Last night, when the guy hooked up with me in the Two Brewers, I thought "this could actually be so easy, just relax and go with the flow, try not to judge it too much". Although I forget most of what was said, I think that I did ask him for his name and comment on how beautifully blue his eyes were. It might have been after then that he released me from his embrace.
Maybe this is why I cannot have one night stands? Or why I seem to sabotage relationships before allowing them to develop naturally? Because there is something about me that radiates "sad and vulnerable"? Like when I was with Avi Taler on the evening that I told him that I loved him. Or when Hafyz friend zoned me the other week. These guys who I become involved with suddenly realise that they have set a precedent and it makes them think twice about me. I show my vulnerable side, without me even trying. It is simply there. Even Rob has been on Grindr and Scruff and tried to keep the knowledge from me because he cannot bear to hurt me.
Maybe it shows how high are my standards and expectations of others. And of myself. Most guys want casual sex (despite their assurances that they want a relationship / connection). Or they do not know how to form one. In my case, it is the opposite. It is my high standards and expectations of myself and others that prevents me from developing relationships. My natural inclination is control without even trying.
Much as I would like to, this is something that I cannot change about myself. However, I might be able to change my perception of that. I have an inbuilt mechanism that protects me from getting hurt. Yet prevents me from having a relationship.
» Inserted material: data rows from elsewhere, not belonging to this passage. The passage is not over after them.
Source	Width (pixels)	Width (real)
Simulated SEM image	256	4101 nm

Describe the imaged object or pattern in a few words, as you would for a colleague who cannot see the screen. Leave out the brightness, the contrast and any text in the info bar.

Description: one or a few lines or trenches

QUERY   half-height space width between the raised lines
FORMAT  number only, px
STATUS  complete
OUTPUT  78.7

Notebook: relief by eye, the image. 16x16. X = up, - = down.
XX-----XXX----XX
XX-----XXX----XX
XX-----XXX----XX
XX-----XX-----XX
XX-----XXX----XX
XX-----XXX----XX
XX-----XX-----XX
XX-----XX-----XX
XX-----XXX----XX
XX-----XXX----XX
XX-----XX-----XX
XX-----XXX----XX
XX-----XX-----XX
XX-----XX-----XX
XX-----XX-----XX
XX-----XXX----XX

[23:01, 21/10/2019] LV: You live your fear all the time
[23:04, 21/10/2019] LV: You need to live, Rory
At least I have a consciousness / awareness of this fear. As being an intrinsic part of myself. Despite not knowing what to do about it. Maybe the right guy will have expectations as high as me. Or maybe, like Sam said, I might die lonely.
[21:53, 08/07/2021] Sam: You are nothing but little insect to me now and I am grossed by you, and to be 100% honest with you I feel bad sorry for you!! Good like dying alone like you deserve 🤮🤮🤮
Did Lily reply? No, not yet. And apparently, they cancelled Green Park today and are going to Retro Bar instead. 😡
After all that 🤦♂️
WTF. They are stealing the locations as well! If I am speaking to Sam L, I must tell him no hard feelings but Jenny is going to have to ban them all. As it is getting ridiculous at this point. They have been sending messages to members in the group, trying to get them to attend their event. And now they are stealing the locations. It is disgusting. Jenny does not want to ban him or any of them. But she feels that for the future of the group, she needs to.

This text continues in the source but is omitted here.